Ground State Energy of a Potential: λ2px2/2m+0.5kx2

[Apashanka das]

I am having a doubt that if Id lho potential is Given of the form λ²p_x²/2m+.5kx²
then whether the ground state energy of the system is
λ²/4ħω+1/4ħω

 

[DrClaude]

What is λ? How do you calculate ω?

 

[Apashanka das]

What is λ? How do you calculate ω?

λ is a constant. And ω=sqrt(k/m)

 

[DrClaude]

λ is a constant. And ω=sqrt(k/m)

Since λ is a constant, isn't it equivalent to rescaling the mass? Use that to modify the equation for ω.

 

[Apashanka das]

Since λ is a constant, isn't it equivalent to rescaling the mass? Use that to modify the equation for ω.

sorry I didn't get you

 

[DrClaude]

Set ##m' = m / \lambda^2##. What do you get then?

 

[DrClaude]

its then kinetic energy term of mass m' but the potential energy is for mass m

But I don't see any m in the potential energy term. It is based on a spring constant k.

 

[Apashanka das]

But I don't see any m in the potential energy term. It is based on a spring constant k.

ok sir in that case the ans is .5λħω or .5ħω'
Am I right?
Thanks sir in helping me to understand the concept

 

[DrClaude]

ok sir in that case the ans is .5λħω or .5ħω'
Am I right?

Correct.

 

[Apashanka das]

Sir once more if there

I am having a doubt that if Id lho potential is Given of the form p_x²/2m+λ².5kx²
then whether the ground state energy of the system is
λ.5ħω

in that case x is replaced by x'
Am I right

 

[DrClaude]

Sir once more if there

in that case x is replaced by x'
Am I right

No, there is no change in x. We are rescaling mass, so it will affect momentum, kinetic energy, and the frequency of oscillation, but not position.

 

[Apashanka das]

No, there is no change in x. We are rescaling mass, so it will affect momentum, kinetic energy, and the frequency of oscillation, but not position.

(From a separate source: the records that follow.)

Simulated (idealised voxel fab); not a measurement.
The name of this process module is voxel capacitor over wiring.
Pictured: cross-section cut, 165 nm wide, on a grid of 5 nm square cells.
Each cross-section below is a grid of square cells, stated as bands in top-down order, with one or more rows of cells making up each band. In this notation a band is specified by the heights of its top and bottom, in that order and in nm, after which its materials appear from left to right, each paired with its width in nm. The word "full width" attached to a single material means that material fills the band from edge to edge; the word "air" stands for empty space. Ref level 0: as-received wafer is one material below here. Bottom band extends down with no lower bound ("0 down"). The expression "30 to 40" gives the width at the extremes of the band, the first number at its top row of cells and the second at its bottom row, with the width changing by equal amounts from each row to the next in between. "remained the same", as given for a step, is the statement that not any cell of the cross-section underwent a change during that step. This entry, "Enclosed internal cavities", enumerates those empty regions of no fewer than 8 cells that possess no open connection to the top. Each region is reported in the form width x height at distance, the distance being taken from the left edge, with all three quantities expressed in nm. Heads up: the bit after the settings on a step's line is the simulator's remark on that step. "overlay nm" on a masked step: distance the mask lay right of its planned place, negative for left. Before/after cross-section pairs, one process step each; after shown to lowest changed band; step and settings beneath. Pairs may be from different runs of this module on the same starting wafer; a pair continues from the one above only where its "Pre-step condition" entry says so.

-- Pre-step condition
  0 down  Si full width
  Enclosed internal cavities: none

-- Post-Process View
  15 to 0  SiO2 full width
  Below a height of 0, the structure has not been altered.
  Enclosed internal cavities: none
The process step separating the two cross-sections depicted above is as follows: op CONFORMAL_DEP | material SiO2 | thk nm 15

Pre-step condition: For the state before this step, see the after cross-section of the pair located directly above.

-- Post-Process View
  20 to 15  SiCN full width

sir what if the potential is given like px²/2m+.5λ²kx²
where is the rescaling done

 

[DrClaude]

sir what if the potential is given like px²/2m+.5λ²kx²
where is the rescaling done

I think I want to let you figure this out yourself.

My approach was to try to recast the problem
$$
\hat{H} = \lambda^2 \frac{\hat{p}^2}{2m} + \frac{k}{2}x^2
$$
into one for which I know the solution (instead of having to find solutions from scratch, which is of course a viable way to do it). I see that if I set ##m' = m/\lambda^2##, then I have
$$
\hat{H} = \frac{\hat{p}^2}{2m'} + \frac{k}{2}x^2
$$
I know that the eigenenergies for this Hamiltonian are
$$
E_n = \left(n + \frac{1}{2} \right) \hbar \omega'
$$
with ##\omega' = \sqrt{k / m'}##. I also know that for ##\lambda = 1##, we recover the usual LHO with ##\omega = \sqrt{k / m}##. It is from this that I infer that the frequency of the oscillator is ##\omega' = \lambda \omega##, or
$$
E_n = \left(n + \frac{1}{2} \right) \hbar \lambda \omega
$$
So there presence of the ##\lambda^2## in the kinetic energy term is the same as changing the mass of the oscillator.

You can take a similar approach for this new potential.

 

[Apashanka das]

I think I want to let you figure this out yourself.

My approach was to try to recast the problem
$$
\hat{H} = \lambda^2 \frac{\hat{p}^2}{2m} + \frac{k}{2}x^2
$$
into one for which I know the solution (instead of having to find solutions from scratch, which is of course a viable way to do it). I see that if I set ##m' = m/\lambda^2##, then I have
$$
\hat{H} = \frac{\hat{p}^2}{2m'} + \frac{k}{2}x^2
$$
I know that the eigenenergies for this Hamiltonian are
$$
E_n = \left(n + \frac{1}{2} \right) \hbar \omega'
$$
with ##\omega' = \sqrt{k / m'}##. I also know that for ##\lambda = 1##, we recover the usual LHO with ##\omega = \sqrt{k / m}##. It is from this that I infer that the frequency of the oscillator is ##\omega' = \lambda \omega##, or
$$
E_n = \left(n + \frac{1}{2} \right) \hbar \lambda \omega
$$
So there presence of the ##\lambda^2## in the kinetic energy term is the same as changing the mass of the oscillator.

You can take a similar approach for this new potential.

sir this much part I have understand but my question is if λ² term is present in the potential term instead of kinetic term then by rescaling x it yield the same ans
Is it right

 

[DrClaude]

sir this much part I have understand but my question is if λ² term is present in the potential term instead of kinetic term then by rescaling x it yield the same ans
Is it right

I would see it more as a rescaling of the force constant k. You have to be careful because x appears also in the kinetic energy through d/dx.